Deaf truck driver awarded $36M by a jury for discrimination
Lawyer: amount will likely be reduced to $300K because of statute.
A deaf man who says a truck driving company told him that they would not hire him because he couldn't hear won over $36 million in damages by a jury a month ago.
Victor Robinson, who is in his 40s and has lived his whole life deaf, told ABC News that Werner Enterprises trucking company passed him in their commercial driver's license (CDL) training program, but when he applied for a job in 2016, the company's Vice President of Safety and Compliance Jamie Hamm, who was Jamie Maus at the time, told him he wouldn't get the job.
"It was really intense," Robinson told ABC News through an interpreter. "The person said, 'We can't hire you because you can't hear,' and hung up [the video call]. And there it was. The end. And I got to the point where I didn't know what else to do."
Robinson eventually reached out to the U.S. Equal Employment Opportunity Commission (EEOC). They reviewed his case and decided to file a lawsuit against Werner.
"That fact has baffled us from the beginning," Josh Pierson, Robinson's lawyer, told ABC News. "The fact that Victor and other deaf drivers can complete training school, can get their CDL, even attend training schools owned by Werner but then aren't allowed to drive for the company, ultimately."

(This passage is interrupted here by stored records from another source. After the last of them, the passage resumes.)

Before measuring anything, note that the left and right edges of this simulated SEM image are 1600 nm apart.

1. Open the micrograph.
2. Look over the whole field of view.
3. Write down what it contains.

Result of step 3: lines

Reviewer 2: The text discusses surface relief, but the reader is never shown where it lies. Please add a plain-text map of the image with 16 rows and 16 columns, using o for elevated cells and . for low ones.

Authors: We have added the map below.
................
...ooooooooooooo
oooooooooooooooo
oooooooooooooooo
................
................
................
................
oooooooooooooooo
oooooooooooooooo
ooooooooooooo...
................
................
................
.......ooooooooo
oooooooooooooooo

Pierson told ABC News that Werner violated the Americans with Disabilities Act (ADA), which requires employers to provide reasonable accommodations to people with disabilities so they can perform the essential functions of their job.
Werner denies any wrongdoing.
"The company operates with the mantra that nothing we do is worth getting hurt or hurting others, whether that be its professional drivers, customers or the motoring public at large," Werner told ABC News, in part, through a statement. "Werner prides itself on fostering an inclusive workplace where our associates are encouraged to bring their full selves to work, including our valued associates who may have a disability."
According to Pierson, Werner thought Robinson was unfit to complete the company's test to evaluate new truck drivers, which requires communication between the driver and instructor. Werner could have easily accommodated Robinson by implementing hand gestures or flashcards for the driver and instructor to communicate," Pierson said.
According to Robinson, the Federal Motor Carrier Safety Administration (FMCSA) gave him a hearing exemption required of most truck drivers. It is common for the FMCSA to give exemptions to professionals with disabilities, such as diabetes, amputations, or hearing loss, Pierson said.
The jury awarded Robinson $75,000 in compensatory damages, and $36 million in punitive damages.
Pierson believes that Werner will file an appeal to the jury's decision, reducing the amount awarded to Robinson to $300,000 because of a statutory cap for punitive damages, which a corporation would pay under the ADA.
"The company is evaluating its options relative to an appeal of this jury's decision," Werner said in their statement.
Robinson told ABC News it was distressing to know that the damages awarded would most likely be reduced and believes that Congress should raise the cap amount in the ADA.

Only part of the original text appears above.